The three-year Second Phase of the Technical Cooperation Programme between the Mexican Government and the Office of the UN High Commissioner for Human Rights was signed on Monday 22 April. The Second Phase gives the IRCT the responsibility for the elaboration of training manuals and the training of health professionals and law enforcement personnel in the principles of investigating alleged cases of torture. The other three components of the Second Phase of the Programme are human rights mapping, strengthening of the National Human Rights Commission, and indigenous peoples' rights.
In relation to the human rights mapping, the IRCT was recently invited to participate in an international seminar in Mexico on identifying human rights indicators. The seminar was arranged by the National Human Rights Commission and formed part of the Montreux Process. This is an initiative launched in September 2000 with the aim of using statistics for measuring the implementation of human rights standards in a given country and promoting a multi-disciplinary dialogue to this end.

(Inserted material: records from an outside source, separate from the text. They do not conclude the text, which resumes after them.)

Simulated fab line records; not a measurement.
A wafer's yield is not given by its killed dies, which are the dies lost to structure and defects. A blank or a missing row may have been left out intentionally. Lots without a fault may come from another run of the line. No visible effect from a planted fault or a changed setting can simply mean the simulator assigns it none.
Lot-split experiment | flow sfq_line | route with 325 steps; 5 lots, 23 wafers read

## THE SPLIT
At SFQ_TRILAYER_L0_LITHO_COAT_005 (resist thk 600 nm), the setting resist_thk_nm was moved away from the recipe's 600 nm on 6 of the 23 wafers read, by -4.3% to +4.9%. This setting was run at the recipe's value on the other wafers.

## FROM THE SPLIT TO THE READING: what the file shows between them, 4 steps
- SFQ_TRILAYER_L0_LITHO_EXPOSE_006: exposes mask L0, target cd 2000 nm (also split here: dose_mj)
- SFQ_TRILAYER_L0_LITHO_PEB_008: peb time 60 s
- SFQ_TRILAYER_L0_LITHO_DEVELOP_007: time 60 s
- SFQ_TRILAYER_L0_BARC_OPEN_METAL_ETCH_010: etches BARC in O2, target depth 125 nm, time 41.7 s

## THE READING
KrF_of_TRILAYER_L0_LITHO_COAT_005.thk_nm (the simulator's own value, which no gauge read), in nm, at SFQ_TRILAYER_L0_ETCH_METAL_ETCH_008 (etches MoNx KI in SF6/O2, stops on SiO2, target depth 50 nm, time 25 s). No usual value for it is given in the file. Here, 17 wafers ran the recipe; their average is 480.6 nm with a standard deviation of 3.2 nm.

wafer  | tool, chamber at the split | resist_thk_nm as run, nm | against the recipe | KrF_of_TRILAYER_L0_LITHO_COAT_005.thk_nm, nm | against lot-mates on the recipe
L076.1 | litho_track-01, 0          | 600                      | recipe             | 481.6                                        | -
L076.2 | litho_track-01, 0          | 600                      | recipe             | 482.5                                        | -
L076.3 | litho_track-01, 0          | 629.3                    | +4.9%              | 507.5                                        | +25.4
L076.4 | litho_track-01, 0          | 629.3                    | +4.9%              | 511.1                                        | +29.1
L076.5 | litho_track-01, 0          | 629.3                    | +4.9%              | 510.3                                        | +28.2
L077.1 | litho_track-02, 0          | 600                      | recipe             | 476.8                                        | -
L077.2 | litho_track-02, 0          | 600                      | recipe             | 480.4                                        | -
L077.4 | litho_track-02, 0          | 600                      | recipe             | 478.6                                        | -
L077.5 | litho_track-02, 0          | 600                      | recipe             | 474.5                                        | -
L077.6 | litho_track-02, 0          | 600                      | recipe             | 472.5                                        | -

In addition, the IRCT is promoting an initiative for ad hoc visits to detention centres by NGOs and members of the Mexican human rights commissions to assess the prevalence of torture in high-risk areas. This initiative would further contribute to the prevention of torture, the mapping of the torture situation, and the establishment of a system of national accountability, which has long been a priority for the IRCT.
The IRCT is also collaborating with independent forensic experts regarding the case of Guillermo Vélez Mendoza, who died in police custody in March this year. The family of the deceased requested the IRCT to provide an expert opinion on the cause of death, amid allegations that the deceased was tortured to death by police, and the fact that three different autopsies issued deliver three different conclusions.